Near the end of June, the New Jersey Devils extended qualifying offers to a handful eligible players. Two in particular were forwards Blake Coleman and Stefan Noesen, both of whom elected to file for salary arbitration before yesterday’s 5pm deadline for player. The two forwards will be preparing for arbitration hearings for their contract length and salary with the Devils. Salary Arbitration is a bargaining chip for restricted free agents to try and negotiate their contract. Both sides meet up with a neutral arbitrator who decides the outcome. The player makes his case for what they deserve, after which the team then makes a case of their own. The arbitrator then makes a decision within 48 hours and alerts both parties. In this article, Blake Coleman’s and Stefan Noesen’s arbitration filings will be discussed in terms of what it means for the player and the Devils.
Noesen made a base salary of $660,000 in the 2017-2018 season. This is important because the minimum amount of money he can be awarded for salary from arbitration must equal 110% of his base salary for a qualifying offer. This means Noesen will walk away with at least $726,000 for the 2018-2019 season. Noesen is also eligible to receive that salary in a one or two-year deal as he is two seasons away from unrestricted free agency eligibility. Since Noesen filed for salary arbitration, the Devils get to choose from the final options provided by the arbitrator for his contract length and cost.
Like Noesen, Blake Coleman also made a base salary of $660,000 in the 2017-2018 season. This means the minimum amount of money he can walk away with is also $726,000 for the 2018-2019 season. Where the two differ those is the length of their new contracts. Noesen is eligible for two years max, but Coleman is only eligible for no more than a one-year deal. This is due to Coleman having one year remaining until he’s eligible to become an unrestricted free agent.

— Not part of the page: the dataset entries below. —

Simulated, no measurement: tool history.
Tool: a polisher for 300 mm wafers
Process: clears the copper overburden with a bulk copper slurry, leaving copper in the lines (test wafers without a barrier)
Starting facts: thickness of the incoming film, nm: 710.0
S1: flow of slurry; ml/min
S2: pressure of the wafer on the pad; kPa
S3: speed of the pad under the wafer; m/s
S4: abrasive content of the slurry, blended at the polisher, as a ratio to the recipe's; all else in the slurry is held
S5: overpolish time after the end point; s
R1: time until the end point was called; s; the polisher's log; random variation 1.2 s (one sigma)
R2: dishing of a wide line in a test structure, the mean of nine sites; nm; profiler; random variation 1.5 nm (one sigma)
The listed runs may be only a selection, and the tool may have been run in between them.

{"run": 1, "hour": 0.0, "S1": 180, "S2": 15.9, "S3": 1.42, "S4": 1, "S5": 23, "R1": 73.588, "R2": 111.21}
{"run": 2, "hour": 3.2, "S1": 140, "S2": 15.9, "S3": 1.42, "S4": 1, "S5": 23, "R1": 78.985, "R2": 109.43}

Both Blake Coleman and Stefan Noesen were important cogs in the Devils lineup last season, both spending a lot of time playing on a line centered by Travis Zajac. They faced a lot of the league’s top talent, and were tasked with shutting them down. In the process, both players even contributed offensively, resulting in career numbers for the two young forwards. No one can predict how an arbitration hearing will go, but an important factor to think about is the Devils’ salary cap situation. The Devils currently have the third-most cap space with $23,098,333, and a cap hit of $56,401,667. However, the league minimum for next season is going to be $58.8 million. Signing Noesen and Coleman is not only key to the team’s overall chemistry and development, but for New Jersey to reach the cap floor. If Coleman and Noesen both receive the minimum amount from their qualifying offers after arbitration, this would put the Devils at $57,853,667, just under one million dollars from reaching the cap floor before qualifying offers to other players such as Miles Wood and Steven Santini (both would receive $874,125 base salary each) are official (which would then put the Devils just over the cap floor).